Hacker News new | ask | show | jobs
by consteval 662 days ago
Yes when you have duplicated data and data inconsistencies/integrity issues you might get duplicate data and data inconsistencies/integrity issues in your output.

This is a problem of form, not method. JOINs are a fantastic, well-defined method to aggregate data. If the form of your data is messed up, then naturally the result may be too.

> no I’m not interested in helping you troubleshoot your 7-page SQL query that’s stacked on top of multiple layers of nested SQL views that’s giving you too many rows

People say this type of thing but SQL is an incredibly high-level language.

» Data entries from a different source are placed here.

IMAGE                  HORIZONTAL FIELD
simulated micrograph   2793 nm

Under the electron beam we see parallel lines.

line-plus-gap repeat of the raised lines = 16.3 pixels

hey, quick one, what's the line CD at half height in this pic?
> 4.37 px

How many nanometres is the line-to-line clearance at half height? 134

Yes debugging a big SQL query can suck. Debugging the equivalent of it is almost always much worse. I'd rather debug a 30-line query than a 400 line perl script that does the same thing. Because that's actually the alternative.

I have manually aggregated data, messy data, in awk, perl, python... it is much, much worse.

1 comments

> ”I have manually aggregated data, messy data, in awk, perl, python... it is much, much worse.”

Yes, but with Python/etc you can at least do the same logic in a plain loop, which is much slower but serves as a more reliable reference of what the data is supposed to be, which can be used to validate the functionality of SQL output.

Is there an equivalent in SQL of this “slow and dumb” approach for validating? Like, I’m not sure if a lateral join is essentially doing the same thing under the hood.

Most databases have the concept of temporary tables that will automatically disappear when your session ends. For troubleshooting, I would breakdown each step and save it in a temp table. Validate it. Then use it as the input for the next step. Etc.